Russia arrests French scholar suspected of collecting intelligence

By Lucy Papachristou, Filipp Lebedev and Mark Trevelyan

LONDON (Reuters) -Russia said on Thursday it had detained a Frenchman suspected of gathering information about the Russian military, an incident French President Emmanuel Macron described as part of a campaign of disinformation by Moscow.

The Swiss-based nonprofit Centre for Humanitarian Dialogue (HD) said it was aware of the arrest of Laurent Vinatier, 47, who worked for the group as an adviser on Russia and Eurasia. Macron confirmed the arrest and denied Vinatier worked for the French state.

Russia's state Investigative Committee said the Frenchman was suspected over a period of several years to have "purposefully collected information in the field of military and military-technical activities of the Russian Federation" which could be used against the security of the state.

Investigators said the man, whom they did not identify by name, would be charged shortly under a Russian law on failing to register as a "foreign agent", which carries a punishment of up to five years in prison.

Describing the incident as an example of Russian propaganda, Macron told French television the man worked for a Swiss NGO founded by former UN Secretary General Kofi Annan, which conducts "diplomacy and discussion work".

"Under no circumstances is it someone who works for France," Macron said.

A representative of HD told Reuters: "We are working to get more details of the circumstances and to secure Laurent's release."

The website of HD says it has operated since 1999 to "help prevent, mitigate and resolve armed conflict through dialogue and mediation" in countries such as Spain, the Philippines and Libya.

Vinatier's LinkedIn page says he has been an adviser to the Eurasia/Russia Programme at HD for 10 years, based in Geneva.

He completed his PhD on the Chechen diaspora and has lectured on international relations and political economy at various European universities. He has authored several books and book chapters on Russia, the Caucasus and Central Asia.

Vinatier continued to spend time in Russia after the start of the full-scale invasion of Ukraine in February 2022. He met with representatives of the Moscow Orthodox Church in April 2022, according to a notice on a Church website.


A short video clip released by the Investigative Committee showed a man in jeans and a black shirt being detained in a central Moscow restaurant by security officials with masks over their faces. He was escorted into a van and led into a building. The suspect's face was blurred out.

Westerners arrested in Russia since the start of the Ukraine war have found themselves caught up in the crisis in relations between Moscow and the West.
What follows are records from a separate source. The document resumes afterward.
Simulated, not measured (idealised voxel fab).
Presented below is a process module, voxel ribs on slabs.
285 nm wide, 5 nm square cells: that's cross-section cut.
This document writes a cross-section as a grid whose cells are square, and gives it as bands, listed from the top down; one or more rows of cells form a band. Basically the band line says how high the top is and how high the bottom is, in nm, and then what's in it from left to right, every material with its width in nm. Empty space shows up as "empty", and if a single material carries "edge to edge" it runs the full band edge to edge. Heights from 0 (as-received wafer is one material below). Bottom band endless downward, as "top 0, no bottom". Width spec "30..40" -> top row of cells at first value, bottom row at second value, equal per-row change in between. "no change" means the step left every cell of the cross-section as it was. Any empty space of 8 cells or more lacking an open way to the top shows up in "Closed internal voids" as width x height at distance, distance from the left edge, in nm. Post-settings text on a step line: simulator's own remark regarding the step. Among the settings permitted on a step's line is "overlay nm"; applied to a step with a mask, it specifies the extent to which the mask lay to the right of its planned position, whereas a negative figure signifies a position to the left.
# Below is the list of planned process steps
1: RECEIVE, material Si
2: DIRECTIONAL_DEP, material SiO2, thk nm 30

Last year, U.S. reporter Evan Gershkovich was arrested on suspicion of trying to obtain military secrets and charged with espionage, which carries a sentence of up to 20 years. Another American, Paul Whelan, was convicted in 2020 and is serving a 16-year sentence for spying. The United States has designated both as "wrongfully detained" and is seeking their release.

Gordon Black, a U.S. soldier, was detained on May 2 by police in the far eastern city of Vladivostok and went on trial on Thursday on suspicion of stealing from his Russian girlfriend and threatening to kill her.

Russian-American journalist Alsu Kurmasheva was arrested last October and is awaiting trial on charges including failing to register as a "foreign agent" - a designation Russia applies to people and organisations it deems to be using foreign funding to conduct political activity, and which it has used extensively to clamp down on dissent.